Quantum Statistics - quantum measurements, estimation and related topics

Universal Uncertainty Principle

Author: Masanao Ozawa (Tohoku University)


In 1927 Heisenberg [1] proposed a reciprocal relation for measurement noise and disturbance, or equivalently for joint measurement noises, by the famous gamma ray microscope thought experiment and claimed that the relation is a straightforward mathematical consequence of the commutation relation. However, his proposed proof did not really consider the measurement noise or disturbance, and was immediately reformulated by Kennard [2] as the famous inequality for the standard deviations of position and momentum. Kennard's relation was soon generalized by Robertson [3] to arbitrary pairs of observables. In spite of the above development, text books of quantum mechanics have treated Robertson's relation as a mathematical expression of Heisenberg's original relation for noise and disturbance.

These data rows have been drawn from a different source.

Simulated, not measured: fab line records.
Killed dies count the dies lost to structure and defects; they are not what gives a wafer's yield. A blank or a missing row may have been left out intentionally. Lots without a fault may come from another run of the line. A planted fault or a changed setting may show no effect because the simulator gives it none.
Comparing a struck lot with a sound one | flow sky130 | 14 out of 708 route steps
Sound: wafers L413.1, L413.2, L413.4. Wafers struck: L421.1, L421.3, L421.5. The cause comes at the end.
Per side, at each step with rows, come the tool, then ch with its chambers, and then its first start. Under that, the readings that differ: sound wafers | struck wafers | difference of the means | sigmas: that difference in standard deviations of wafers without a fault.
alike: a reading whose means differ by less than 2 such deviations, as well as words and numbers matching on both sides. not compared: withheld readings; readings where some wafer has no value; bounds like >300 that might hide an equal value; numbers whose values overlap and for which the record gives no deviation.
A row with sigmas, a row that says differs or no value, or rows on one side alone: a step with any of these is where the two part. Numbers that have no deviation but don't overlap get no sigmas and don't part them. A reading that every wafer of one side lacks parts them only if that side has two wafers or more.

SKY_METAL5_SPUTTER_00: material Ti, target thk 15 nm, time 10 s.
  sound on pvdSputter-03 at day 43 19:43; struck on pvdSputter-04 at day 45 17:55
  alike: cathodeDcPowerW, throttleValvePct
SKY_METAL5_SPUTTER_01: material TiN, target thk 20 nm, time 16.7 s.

In this talk, we discuss a new relation (the universal uncertainty principle) found and rigorously proven recently by the present speaker [8] for the well-defined root-mean-square noise and disturbance in all the physically possible quantum measurements. In the previous work [4], it has been shown that jointly unbiased measurements satisfy the reciprocal joint measurement noise relation analogous to Robsertson's. However, it should be pointed out that there is no jointly unbiased spin measurements for two different components, and that no projective measurements of finite level systems satisfy the reciprocal noise disturbance relation. Counter examples of the original Heisenberg relation also include the contractive state position measurement and the indirect position measurement for the EPR pair [6,8]. The universal uncertainty relation reveals the correct bound for the noise in non-disturbing measurements. Using this noise bound, we construct a proof of a quantitative generalization of the Wigner-Araki-Yanase theorem, setting a lower bound for the accuracy of measurement under conservation laws [5,9]. Then, this relation is used to give a lower bound for the accuracy of quantum gate operations realized by interactions between qubits and the controller (or the ancilla) obeying given conservation laws [7,9]. The relations to the no-cloning theorem and to security arguments for quantum cryptography will be also discussed briefly.

References. 1. W. Heisenberg, Z. Phys. 43, 172 (1927). 2. E. H. Kennard, Z. Phys. 44, 326 (1927). 3. H. P. Robertson, Phys. Rev. 34, 163 (1929). 4. M. Ozawa, in Lecture Notes in Physics 378 (Springer, Berlin), 3 (1991); S. Ishikawa, Rep. Math. Phys. 29, 257 (1991). 5. M. Ozawa, Phys. Rev. Lett. 88, 050402 (2002). 6. M. Ozawa, Phys. Lett. A 299, 1 (2002). 7. M. Ozawa, Phys. Rev. Lett. 89, 057902 (2002); 91, 089802 (2003). 8. M. Ozawa, Phys. Rev. A 67, 042105 (2003); Phys. Lett. A, 318, 21 (2003); Phys. Lett. A 320, 367 (2004); Ann. Phys. 31, 350 (2004). 9. M. Ozawa, Intern. J. Quant. Inf. (IJQI) 1, 569 (2003).